Karel Appel paintings are wilde and free
‘I just mess around.’, this is probably one of the most well-known quotes in Dutch art history. Karel Appel (1921-2006) uttered the scentence during an interview for a documentary by Jan Vrijman in 1961. The documentary depicts Amsterdam-born Appel as a relentless painter animal. This image will stick with him throughout his life. Appel was closely involved with the conception and foundation of artist-movement Cobra in 1948, named after the three cities the member-artists, poets and writers originated from: Copenhagen, Brussels and Amsterdam. And even though Cobra as a movement was short-lived – it was terminated in 1951, with their final bang a farewell-exhibition in Liege -, the influence of Cobra continued to shake the establishment for years to come.
Karel Appel is without a shadow of a doubt one of the most succesful Cobra-artists. He perceives primitive art, outsider-art and children ‘s drawings with complete and full openness. It’s the childrens unbiased view of the world that touches him. Appel’s painting is expressionist and boisterous, but – contrary to his earlier quote, his painting is not without a plan. They are in fact well thought through compositions with a clear lineage and an extravagant colorite. Even though his expressionist work looks abstracted, there’s always a figurative element present, be it a woman, bird or other animal. Throughout his life, Appel shuns no experiment. Apart from being a painter, Karel Appel is a sculptor as well as a poet.
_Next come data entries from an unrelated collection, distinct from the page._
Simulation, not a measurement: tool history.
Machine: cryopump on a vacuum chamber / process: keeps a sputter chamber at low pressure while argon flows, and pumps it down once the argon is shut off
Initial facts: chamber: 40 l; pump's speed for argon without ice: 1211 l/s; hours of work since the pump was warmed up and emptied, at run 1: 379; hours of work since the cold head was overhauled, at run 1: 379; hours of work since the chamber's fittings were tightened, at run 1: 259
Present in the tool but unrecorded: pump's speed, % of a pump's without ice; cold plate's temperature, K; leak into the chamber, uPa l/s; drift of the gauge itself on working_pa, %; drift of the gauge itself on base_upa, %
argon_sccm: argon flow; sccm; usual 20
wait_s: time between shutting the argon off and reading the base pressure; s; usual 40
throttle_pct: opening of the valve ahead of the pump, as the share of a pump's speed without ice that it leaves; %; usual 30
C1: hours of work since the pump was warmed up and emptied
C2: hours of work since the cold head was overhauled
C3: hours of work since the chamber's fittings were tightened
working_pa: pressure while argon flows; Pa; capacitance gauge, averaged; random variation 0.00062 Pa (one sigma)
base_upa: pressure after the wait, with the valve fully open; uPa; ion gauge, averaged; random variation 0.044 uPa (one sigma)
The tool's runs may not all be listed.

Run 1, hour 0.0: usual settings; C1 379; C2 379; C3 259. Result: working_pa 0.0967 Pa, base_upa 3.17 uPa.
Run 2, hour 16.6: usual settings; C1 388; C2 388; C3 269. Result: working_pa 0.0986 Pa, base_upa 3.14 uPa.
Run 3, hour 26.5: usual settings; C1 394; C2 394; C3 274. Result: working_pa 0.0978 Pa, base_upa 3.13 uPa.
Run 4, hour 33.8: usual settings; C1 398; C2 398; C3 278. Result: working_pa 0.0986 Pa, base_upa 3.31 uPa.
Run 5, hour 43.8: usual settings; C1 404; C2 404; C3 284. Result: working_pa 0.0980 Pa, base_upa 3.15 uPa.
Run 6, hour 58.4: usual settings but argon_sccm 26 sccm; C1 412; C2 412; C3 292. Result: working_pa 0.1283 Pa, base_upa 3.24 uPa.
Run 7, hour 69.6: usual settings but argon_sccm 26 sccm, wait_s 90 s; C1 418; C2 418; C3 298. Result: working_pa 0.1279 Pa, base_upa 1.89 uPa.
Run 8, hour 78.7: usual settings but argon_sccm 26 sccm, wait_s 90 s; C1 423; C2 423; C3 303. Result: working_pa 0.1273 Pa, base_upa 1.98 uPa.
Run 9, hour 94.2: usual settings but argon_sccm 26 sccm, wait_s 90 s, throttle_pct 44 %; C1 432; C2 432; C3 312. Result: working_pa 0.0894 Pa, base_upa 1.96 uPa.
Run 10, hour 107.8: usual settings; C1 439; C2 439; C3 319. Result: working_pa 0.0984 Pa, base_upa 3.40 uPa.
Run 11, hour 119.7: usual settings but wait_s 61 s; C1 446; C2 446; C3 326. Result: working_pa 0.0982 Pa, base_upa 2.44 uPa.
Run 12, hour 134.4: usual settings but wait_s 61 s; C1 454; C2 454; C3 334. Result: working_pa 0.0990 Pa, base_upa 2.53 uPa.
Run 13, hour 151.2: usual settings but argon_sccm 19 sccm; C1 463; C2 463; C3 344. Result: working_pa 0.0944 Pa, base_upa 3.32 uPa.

In 1953, Appel makes his big break internationally with his entry in the Biennale of São Paulo. The appreciation from the Dutch audience is harder to come by apparently, since it is not until 1968, Karel Appel is granted his first solo-exhibition in the Stedelijk Museum in Amsterdam. But Appel then has long-since left the in his opinion ‘narrow-minded’ Netherlands. From the fifties on, Paris is his homestead. Lateron, he has ateliers in Monaco, New York and in the Tuscan country side. Karel Appel’s burial grounds lie in the famous cemetary of Père-Lachaise in Paris.